I don’t really even fully remember the commute that left me spending my time stuck in traffic trying to plan ways to t
urn my car around – was it or the job I was going to really that bad? No. Not to everyone. But, I am now accepting that the environment just wasn’t really me and elements of it worked against me. I wasn’t actually happy, I didn’t relate to the company or its morals and I definitely didn’t look forward to going in to the office every day. I remember reading that a goldfish will only grow proportionally to the size of its environment, I guess that’s relative.
I only now have an understanding of why I thought I had to live that life. Broadly speaking, my thinking was it’s “just what everyone does”. I had studied really hard, got a huge debt and so this is what I should do now because I had spent 1000 days studying & I was “lucky” to have then got my job.
I chose to excuse myself from expanding or shifting myself, solely because of a pre-empted fear of other people’s perceptions (and my own) that it could look like I had failed, or wasted my investment (financial/mental/time). I’m not even sure that was really even a conscious thought, I just did it. I saw my degree as my greatest asset and so I thought I had to run my career parallel with that. I thought my career defined me as a person and I also saw my salary as a form of validation & that stamp of success (or reward…or maybe, compensation). Realistically, personal success should not be defined by a collective voice and, just as much as people always want to add ‘great things’ to their life, it’s just as important to subtract and remove the ones that no longer work.

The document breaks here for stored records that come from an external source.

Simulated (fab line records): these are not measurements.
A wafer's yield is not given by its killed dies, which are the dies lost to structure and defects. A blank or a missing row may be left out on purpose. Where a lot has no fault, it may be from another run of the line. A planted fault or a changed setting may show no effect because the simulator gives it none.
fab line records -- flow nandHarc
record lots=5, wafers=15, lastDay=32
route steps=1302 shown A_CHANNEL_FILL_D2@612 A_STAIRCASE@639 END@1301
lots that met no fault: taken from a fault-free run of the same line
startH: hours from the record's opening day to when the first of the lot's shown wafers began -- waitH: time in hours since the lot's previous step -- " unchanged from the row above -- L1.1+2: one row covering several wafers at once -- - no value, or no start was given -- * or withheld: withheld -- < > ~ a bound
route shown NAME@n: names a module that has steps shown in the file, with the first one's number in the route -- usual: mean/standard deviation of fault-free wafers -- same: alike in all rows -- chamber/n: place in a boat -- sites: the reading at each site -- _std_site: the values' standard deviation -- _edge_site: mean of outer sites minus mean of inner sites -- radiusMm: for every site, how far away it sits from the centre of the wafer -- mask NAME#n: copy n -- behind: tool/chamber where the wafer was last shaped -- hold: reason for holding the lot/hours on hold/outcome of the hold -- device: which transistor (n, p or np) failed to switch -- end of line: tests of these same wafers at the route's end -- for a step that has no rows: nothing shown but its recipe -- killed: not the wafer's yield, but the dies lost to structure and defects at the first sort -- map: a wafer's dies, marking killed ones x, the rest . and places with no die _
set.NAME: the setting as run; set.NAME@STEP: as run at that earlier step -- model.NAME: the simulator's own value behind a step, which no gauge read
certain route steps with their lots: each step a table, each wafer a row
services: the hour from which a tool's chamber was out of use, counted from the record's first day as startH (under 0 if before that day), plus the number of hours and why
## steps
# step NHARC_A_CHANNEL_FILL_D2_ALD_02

When I have those moments where I step back (physically & mentally) I subconsciously ignite a confusing & frustrating sense of “did you really waste an additional 2 years of your life doing that because otherwise you’d have wasted the initial 3 years?!” If time is one of your greatest investments, I’m not sure I can any longer rationalise wasting more of it because I have already wasted some. And, really, I guess it was never truly wasted in the first place, because now it is teaching me.
There’s a definite part of me that still feels an attachment to the mindset of pre-July (systemised) Lucy; that’s the part of me that currently feels like I am still living in-between two different worlds. When your mind is (subconsciously) attached to a belief system and then someone/something challenges that, it’s a struggle not to fight or resist it.
My current challenge is trying to figure out whatever it is this Lucy is actually doing and really wants to do. I sometimes think working for a “corp” in a 9-5pm office would be simple & safe and that not constantly trying to unearth how ‘XYZ’ makes me feel would be easier. But, simple, safe and easy are not necessarily better.
I know that I don’t want to be paid to ‘just exist’ and I don’t really want to care about how productive I am over how much I have actually, genuinely enjoyed my day. I now consider “working on myself” to be my current and most-applicable job-title and that, at some point, everyone should take some time for themselves to do that.
My new mind is learning to see and believe that your own ‘path’ is the only one that really matters and understanding which thoughts, feelings and emotions are really mine and where others root from. I guess the change from living outside-in to inside-out combined with a conscious effort to understand why I am making any decisions. Deliberate living.